October 18, 2024
BANGOR DAILY NEWS (BANGOR, MAINE

Mrs. Swift: Pay isn’t big strike issue

Only if you’re not a baseball fan, or deep in the Maine woods unable to contact the outside world, do you not know Major League Baseball players are threatening to strike Aug. 12.

Odd, isn’t it? Ballplayers walk and strike during work, to the cheers of thousands. But this walk and strike would bring cheer to no one. Not the players, not the owners, not the fans, and certainly not the millions whose own financial interests are directly tied to baseball.

Anyone can understand a strike hurts those at the top and those at the bottom. It hurts those who build stadiums and those who clean them.

Trying to update myself on this strike business, I was surprised to read in The Sporting News that the average Major League Baseball salary in 1967 was $19,000 and the minimum salary was $6,000.

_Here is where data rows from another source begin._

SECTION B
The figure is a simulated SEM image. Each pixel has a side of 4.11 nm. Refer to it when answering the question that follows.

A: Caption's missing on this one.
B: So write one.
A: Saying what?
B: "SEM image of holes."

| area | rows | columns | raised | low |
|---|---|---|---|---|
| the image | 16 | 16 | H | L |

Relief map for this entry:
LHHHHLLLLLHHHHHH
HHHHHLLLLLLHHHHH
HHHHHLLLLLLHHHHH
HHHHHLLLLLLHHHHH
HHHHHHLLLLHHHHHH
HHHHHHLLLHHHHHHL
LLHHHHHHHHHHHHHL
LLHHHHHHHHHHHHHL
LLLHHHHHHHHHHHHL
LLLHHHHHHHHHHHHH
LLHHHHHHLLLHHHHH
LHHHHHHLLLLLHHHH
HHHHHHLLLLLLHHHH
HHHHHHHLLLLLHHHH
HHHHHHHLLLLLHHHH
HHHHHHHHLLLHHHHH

During that same period, the average teacher’s salary was $11,000, and the minimum around $4,000. Not a large disparity between the two professions, actually.

But things have changed.

In 1993, according to The Sporting News, the average Major League Baseball player’s salary was $1,076,089. Yes, that’s one million-plus. The minimum salary for a major league player was $109,000.

In 1993, according to an Associated Press story, the average teacher’s salary in Maine was $31,000.

I don’t know the minimum, but I wouldn’t be surprised if it was around $14,000.

So when players talk about striking over pay issues, among others, what the rest of us must do is put it all in perspective because it is difficult for the ordinary person to sympathize with the financial concerns of those who make salaries most can only dream about.

Sympathy comes hard to folks in the Northeast who are pounded by depressing economic news. Scott Paper is the latest corporation to announce upcoming layoffs which will have a major impact on the lives of many Maine people.

If you look at the figures being bandied about and consider the tremendous disparity between professional athletes and professional educators, for example, you wonder what the strike is all about.

Fortunately, I was able to put that question to one who can help us put it in perspective. How would a former Madison resident explain it to the folks back home?

I asked Michelle Swift, the wife of 1993 20-game winner and millionaire pitcher Bill Swift of the San Francisco Giants. She said during a phone interview from the couple’s rented home in California, “The strike is about more than money.”

It is about such concerns as loyalty, change, compassion, and The Game.

“Nobody wants to go on strike,” Michelle said, “but the players have to do what the team representatives feel is best for all. The owners want one thing, the players want to keep it as it is. The owners want change, the players don’t.”

The pivotal issue is a salary cap. The owners want it, the players don’t. Currently, no limit is placed on how much clubs can pay players. Another issue is minimum pay which the players want increased from $109,000 to $175,000-$200,000. I appreciated what Michelle Swift had to say on this point.

“Everybody thinks the players make so much money, what can they be complaining about?” she said. “But it is not the players making that money we’d be striking for.

“Somebody like Barry Bonds could (possibly) lose $43,000 a day. But he’d be sitting out just so younger players will benefit from all this.”

The uncertainty is taking its toll and can affect the game, Michelle said. She is concerned for Matt Williams, “who is going for a record for home runs,” and how a stopped season would alter that opportunity.

“There are teams in first place that have never been there before,” she said of missing a World Series opportunity.

Another way to put the strike in perspective is to look at your own finances and analyze what you would do in a similar situation.

“We do have to budget for it,” Michelle Swift said. “We put away and saved extra just in case of a strike. Instead of investing, we put money in a special strike fund.”

Like us, the Swifts know what they need to live on per month. But for the bills we have, theirs are doubled.

They have a mortgage and all the associated bills for their Arizona home, plus bills for the home they rent in California. “You just put away money and hope (the strike) doesn’t last long,” she said.

And if there is a strike, what does the family do? Michelle hopes Bill will relax and play some golf. He’ll also have more time for Aubrey, 3 1/2, and 2-year-old Mackenzie. The family will spend a few days at home in Arizona, but life goes on, she said.

“We’re in kind of a routine here, and it is hard to change.”